Although the details are vague, by early next year Spaulding and Slye Investments could file plans for a residential project that would bring up to 160 residences to A Street and West 3rd Street in South Boston.
At a community meeting Wednesday night sponsored by the St. Vincent’s Lower End Neighborhood Association, Daniel St. Clair, managing director of Spaulding and Slye Investments, laid out the general development concept the company devised for the large parcel at 45 West 3rd St., which is currently the home of Cliflex Bellows, a manufacturing firm.
Spaulding and Slye Investments has the approximately 42,800-square-foot property under agreement to purchase, but has not filed any development plans with the Boston Redevelopment Authority, one of the first steps to bring any project to fruition.
According to St. Clair, his company is deliberately taking the process slow so that developers can better understand the neighbor’ priorities.
“We’re very early in the process; nothing has been filed,” said St. Clair. “We want to work with people to find an appropriate fit.”

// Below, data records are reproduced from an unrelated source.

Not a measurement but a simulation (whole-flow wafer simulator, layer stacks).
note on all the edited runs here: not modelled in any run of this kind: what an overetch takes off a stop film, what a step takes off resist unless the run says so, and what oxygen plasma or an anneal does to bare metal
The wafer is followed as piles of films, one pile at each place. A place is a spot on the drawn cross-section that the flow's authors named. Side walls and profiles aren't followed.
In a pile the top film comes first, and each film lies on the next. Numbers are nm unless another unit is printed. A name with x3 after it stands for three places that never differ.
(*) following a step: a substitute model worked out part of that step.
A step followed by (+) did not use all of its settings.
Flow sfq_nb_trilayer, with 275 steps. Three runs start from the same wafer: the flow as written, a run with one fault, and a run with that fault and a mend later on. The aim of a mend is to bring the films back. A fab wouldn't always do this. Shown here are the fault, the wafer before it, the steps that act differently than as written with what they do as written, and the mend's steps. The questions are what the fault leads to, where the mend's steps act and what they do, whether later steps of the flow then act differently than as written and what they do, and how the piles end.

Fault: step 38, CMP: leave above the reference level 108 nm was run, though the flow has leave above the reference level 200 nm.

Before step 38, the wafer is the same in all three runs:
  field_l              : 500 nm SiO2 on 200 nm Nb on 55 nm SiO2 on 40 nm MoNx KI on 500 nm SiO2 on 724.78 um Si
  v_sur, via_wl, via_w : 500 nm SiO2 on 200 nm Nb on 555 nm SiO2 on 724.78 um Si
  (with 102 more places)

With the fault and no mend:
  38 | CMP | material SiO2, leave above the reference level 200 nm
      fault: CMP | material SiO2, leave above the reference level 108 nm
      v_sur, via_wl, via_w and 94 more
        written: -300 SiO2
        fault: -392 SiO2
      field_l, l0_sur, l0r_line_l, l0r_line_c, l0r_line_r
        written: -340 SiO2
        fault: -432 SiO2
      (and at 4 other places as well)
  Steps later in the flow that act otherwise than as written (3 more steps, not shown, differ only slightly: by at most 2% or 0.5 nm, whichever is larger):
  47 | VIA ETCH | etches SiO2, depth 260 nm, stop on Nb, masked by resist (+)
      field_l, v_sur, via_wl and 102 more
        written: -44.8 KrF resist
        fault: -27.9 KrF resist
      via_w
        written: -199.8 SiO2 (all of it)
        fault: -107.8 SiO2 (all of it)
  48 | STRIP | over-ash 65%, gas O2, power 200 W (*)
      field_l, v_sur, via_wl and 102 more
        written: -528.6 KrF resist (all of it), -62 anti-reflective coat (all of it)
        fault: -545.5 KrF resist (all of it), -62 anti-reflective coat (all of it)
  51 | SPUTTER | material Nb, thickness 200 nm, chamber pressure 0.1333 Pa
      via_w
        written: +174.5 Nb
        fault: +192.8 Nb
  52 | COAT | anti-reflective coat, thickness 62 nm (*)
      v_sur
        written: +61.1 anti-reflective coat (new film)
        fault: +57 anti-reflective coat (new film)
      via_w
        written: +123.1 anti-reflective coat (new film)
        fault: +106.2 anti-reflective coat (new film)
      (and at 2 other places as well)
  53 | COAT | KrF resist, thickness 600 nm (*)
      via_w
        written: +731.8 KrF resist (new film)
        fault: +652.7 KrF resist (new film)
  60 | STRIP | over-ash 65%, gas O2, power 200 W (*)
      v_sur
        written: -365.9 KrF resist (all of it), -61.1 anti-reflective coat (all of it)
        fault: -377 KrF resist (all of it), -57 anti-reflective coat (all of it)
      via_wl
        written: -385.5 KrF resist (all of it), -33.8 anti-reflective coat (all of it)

While Wednesday’s meeting at the South Boston Lithuanian Club was largely populated by members of the St. Vincent’s Lower End Neighborhood Association, which represents a more residential section of the neighborhood, the project actually sits in the West Broadway Neighborhood Association’s section of South Boston, which is a denser community with a residential and commercial mix. That neighborhood association is expected to host the community meeting mandated by the BRA’s Article 80 process, once the project has been filed with the agency.
Plans unveiled Wednesday called for a building that boasts six-stories on A Street and steps down to five-stories at the South Boston Bypass Road, which divides the property from the St. Vincent’s section of the neighborhood. The project is expected to include retail space along A Street as well as make improvements to the streetscape along West 3rd Street with the addition of trees, a widened sidewalk, and plantings.
“We’re interested in making sure the pedestrian experience from A Street to the St. Vincent’s area is positive,” explained David Hacin, the lead architect for the project. “We want to make it [the development] feel like a block of individual buildings.”
The proposed building, which will be bound by A Street, West 3rd Street, and Athens Street, will to be interconnected, but split up into four sections to give it a less intrusive feel and to help it better fit within the context of the community, according to designers.
Parking for the project would be located in a semi-recessed garage, with the entrance on the corner of West 3rd Street and the South Boston Bypass Road bridge. Plans called for .8 parking spaces per unit. Developers also highlighted the project’s close proximity to the Broadway MBTA stop as well as space set aside for bike parking.
Plans presented Wednesday were general and did not include the make-up of the units and if they would be condos or rentals.
Reactions from residents were mixed, with most saying they commend efforts by developers to make the project fit, but said it was still too big and too intrusive.
“I appreciate the notion of the scale back, but as a pedestrian I’m still going to see a big building; it has to be shorter on the [West 3rd Street] pedestrian side,” said Britta Hiester, an area resident.
“We’re concerned about the density of the project,” said Donald Keenan, a South Boston resident. “Everybody has a car, you need parking.”
Others said the project didn’t step down enough when it approached the South Boston Bypass Road.
“It’s just too big,” explained Randy Foster, an area resident. “This transition from 35-feet [height limit in the St. Vincent’s neighborhood] to 55-feet [proposed height of the stepped down section of the building] doesn’t make sense.”
Many echoed Foster’s comments, saying the project will be overwhelming when compared to the buildings on the St. Vincent’s side of the neighborhood and the amount of new residents it could bring.
“From a density perspective we’re getting hammered,” explained Gary Murad, vice president of the St. Vincent’s Lower End Neighborhood Association. “When you talk about Transit Oriented Development it sounds good, but with all the new residents, transit in the neighborhood is already overwhelmed.”
At the conclusion of Wednesday’s meeting, residents left with a better understanding of the project and developers left with plenty of notes. Although another community meeting has not been scheduled, St. Clair said his organization would be open to coming back to the community before it files with the BRA.